Photo by Mike Kerr
When it comes to South Memphis, the city is ready to step off the beaten path and embark on a new journey of growth and renewal. After almost a decade of planning, the Memphis Heritage Trail project was formally launched by the Housing and Community Development Division of the Memphis City Government this spring.
As opposed to one clear route, the Memphis Heritage Trail is actually the name of an extended project which encompasses a wide swathe of the South City neighborhood. The purpose of the trail is to promote cultural understanding and economic growth within the city by highlighting the history of African American achievement in Memphis.
Their stated mission is “To recognize the significant contributions of African Americans who helped shape the rich business, cultural, and musical heritage of Memphis, Tennessee.”
While their March debut drew attention to all the progress the MHT team has already made, the trail is really at the heart of a much broader project to restore an entire neighborhood, many aspects of which have yet to be completed. The Memphis Heritage Trail region will encompass the area bordered by Beale Street on the north, Walnut Street on the east, Crump Boulevard on the south, and Main Street on the west. The MHT team is working in conjunction with the JobsPlus Program and the South City Choice Neighborhoods Initiative, which seeks to create urban renewal by replacing the dilapidated Foote Homes public housing development with redesigned mixed income housing. Fighting blight and underuse throughout the area, the Memphis Heritage Trail will support the refurbishment of neglected historical sites such as the Universal Life Insurance Building and the Robert Church Park, all while implementing new public spaces and historical monuments.
The trail is organized into four distinct loops, each of which is anchored by a series of important locations:
- The Civil Rights Historic Loop weaves throughout the National Civil Rights Museum, the Blues Hall of Fame, and Clayborn Temple, in addition to several other important sites.
- The Business-Entertainment Historic Loop features such destinations as the Beale Street Historic District, W.C. Handy Park and the Withers Collection Museum and Gallery, among others.
- The Historic Commerce Loop highlights businesses historically owned and operated by African Americans, such as the Universal Life Insurance Building, Sun Studio, and the Cornelia Crenshaw Library.
- Finally, the Historic Residential Loop features historically significant neighborhoods, homes, and schools in the area.
Beyond just the locations designated by the trails, each loop highlights a series of important historical people and events. The loops will eventually feature a series of interactive exhibits and plazas, creating a stimulating and engaging educational process.
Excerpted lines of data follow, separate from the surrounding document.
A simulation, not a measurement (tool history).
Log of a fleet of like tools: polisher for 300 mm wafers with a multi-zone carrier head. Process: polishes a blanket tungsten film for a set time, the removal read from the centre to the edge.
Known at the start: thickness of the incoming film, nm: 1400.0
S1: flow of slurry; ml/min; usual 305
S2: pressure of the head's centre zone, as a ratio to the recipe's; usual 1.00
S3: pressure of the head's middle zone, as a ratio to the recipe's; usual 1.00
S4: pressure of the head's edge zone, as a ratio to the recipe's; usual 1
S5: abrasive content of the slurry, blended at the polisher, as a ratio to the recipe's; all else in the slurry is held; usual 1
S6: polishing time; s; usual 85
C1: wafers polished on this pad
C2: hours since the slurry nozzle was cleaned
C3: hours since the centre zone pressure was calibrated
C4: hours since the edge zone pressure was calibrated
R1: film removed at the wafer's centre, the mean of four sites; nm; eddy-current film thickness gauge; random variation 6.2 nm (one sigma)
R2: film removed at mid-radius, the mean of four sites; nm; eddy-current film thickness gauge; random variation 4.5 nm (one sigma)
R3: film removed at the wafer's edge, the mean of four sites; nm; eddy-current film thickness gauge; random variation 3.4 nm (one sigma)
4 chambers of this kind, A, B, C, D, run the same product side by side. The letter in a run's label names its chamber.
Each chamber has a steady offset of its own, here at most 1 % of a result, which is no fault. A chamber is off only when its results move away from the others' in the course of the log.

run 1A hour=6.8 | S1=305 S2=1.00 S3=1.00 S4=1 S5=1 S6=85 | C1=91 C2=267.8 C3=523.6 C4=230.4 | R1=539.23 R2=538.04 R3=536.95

Paul Davis, Memphis’ Director of the Division of Housing and Community Development, summarizes his motivation for the project in a video posted to the MHT website:
The city of Memphis tells the story of civil rights better than probably any other city in this country. And so for us to embrace that history–not only is it good for our residents and our children, it’s good for the nation and it’ll result in economic returns for us with visitors coming in to absorb that history.
The Memphis Heritage Trail has already begun to install new signage, develop a mobile app and driving brochure and designate new art installations, however this is only the beginning. The project’s ultimate goals will be accomplished via a three part plan, the timeline of which will be released soon.